I spoke to a guy lifting a large banner high into the air on behalf of the people of Darfur.

He attacked governments for involvement in the Olympic Games yet doing nothing about the genocide of Darfur. 'It's going to be the thing that's remembered in the first half of this century,' he said, balancing the banner and himself on the edge of the pavement. Other protesters fighting for freedom in Tibet from Chinese oppression and waving their national yellow flags were lining up. Opposite, Chinese red flags were filling the air. Coaches filled with Chinese people had been seen driving into the city earlier.

A slanging match started. 'Shame! Shame! China Shame!' taunted one side. The other side booed and jeered back.

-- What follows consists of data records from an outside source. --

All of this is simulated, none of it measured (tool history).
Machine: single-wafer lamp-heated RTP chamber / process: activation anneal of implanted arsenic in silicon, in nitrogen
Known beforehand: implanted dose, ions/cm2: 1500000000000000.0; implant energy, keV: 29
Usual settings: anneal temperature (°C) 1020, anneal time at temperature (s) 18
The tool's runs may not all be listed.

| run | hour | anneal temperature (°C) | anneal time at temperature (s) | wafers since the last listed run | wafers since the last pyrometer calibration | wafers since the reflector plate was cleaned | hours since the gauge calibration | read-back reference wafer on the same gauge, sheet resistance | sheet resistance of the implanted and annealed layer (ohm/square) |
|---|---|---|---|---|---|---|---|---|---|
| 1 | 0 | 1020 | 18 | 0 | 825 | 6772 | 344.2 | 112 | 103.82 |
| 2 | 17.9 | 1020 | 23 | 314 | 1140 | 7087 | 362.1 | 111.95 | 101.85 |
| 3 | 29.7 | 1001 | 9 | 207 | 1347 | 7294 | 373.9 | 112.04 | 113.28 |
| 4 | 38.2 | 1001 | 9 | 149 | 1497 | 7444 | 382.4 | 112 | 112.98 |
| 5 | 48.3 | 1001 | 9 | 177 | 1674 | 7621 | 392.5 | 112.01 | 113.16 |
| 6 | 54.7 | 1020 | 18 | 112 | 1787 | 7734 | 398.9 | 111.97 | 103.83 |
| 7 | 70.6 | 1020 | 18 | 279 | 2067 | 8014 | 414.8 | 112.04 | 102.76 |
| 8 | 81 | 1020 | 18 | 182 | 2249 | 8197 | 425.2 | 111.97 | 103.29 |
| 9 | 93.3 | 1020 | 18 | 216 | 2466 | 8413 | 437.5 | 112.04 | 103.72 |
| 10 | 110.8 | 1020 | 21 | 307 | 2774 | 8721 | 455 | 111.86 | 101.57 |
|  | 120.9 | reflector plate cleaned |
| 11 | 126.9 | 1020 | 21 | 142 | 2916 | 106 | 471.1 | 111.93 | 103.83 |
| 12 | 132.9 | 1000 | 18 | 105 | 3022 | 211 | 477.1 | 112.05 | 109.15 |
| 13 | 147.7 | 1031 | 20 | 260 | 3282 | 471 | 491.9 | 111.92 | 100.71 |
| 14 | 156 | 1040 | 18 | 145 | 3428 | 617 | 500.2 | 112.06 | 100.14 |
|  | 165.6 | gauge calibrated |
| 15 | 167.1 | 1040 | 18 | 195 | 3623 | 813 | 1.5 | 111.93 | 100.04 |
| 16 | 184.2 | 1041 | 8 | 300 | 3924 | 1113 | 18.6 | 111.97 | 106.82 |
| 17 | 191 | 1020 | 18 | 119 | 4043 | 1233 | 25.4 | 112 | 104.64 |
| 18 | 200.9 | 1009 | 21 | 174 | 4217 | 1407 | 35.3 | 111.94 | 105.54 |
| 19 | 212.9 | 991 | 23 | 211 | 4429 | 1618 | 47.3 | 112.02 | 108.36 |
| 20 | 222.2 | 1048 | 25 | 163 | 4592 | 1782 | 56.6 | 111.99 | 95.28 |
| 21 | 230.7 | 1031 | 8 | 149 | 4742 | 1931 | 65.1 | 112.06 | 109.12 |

Suddenly a young Tibetan was seen handcuffed in the street by police. A cluster of cameramen, both professional and amateur, rushed to capture the event as another young Tibetan ran sobbing across the front of the ballpark.

'The cop has hurt him,' Yonten cried. 'They (the Chinese) are killing Tibetans,' he said in distress. He stood being comforted by Kalsang.

'He's only a high school kid who was peacefully protesting,' Kalsang pleaded. 'The Chinese are standing there spitting at us and calling us liars!'

Whether the lad was formally arrested, I don't know. NBC11 news said later only two demonstrators were arrested over the whole day.

On the plaza in front of the ballpark, Chinese people stood behind a long banner shouting 'No Slavery! '

I went over to try and understand what slavery? The girl I spoke to had halting English and the first part of her answer was incomprehensible. 'They - the human rights demonstrators - are crazy!' she said, finally making linguistic sense.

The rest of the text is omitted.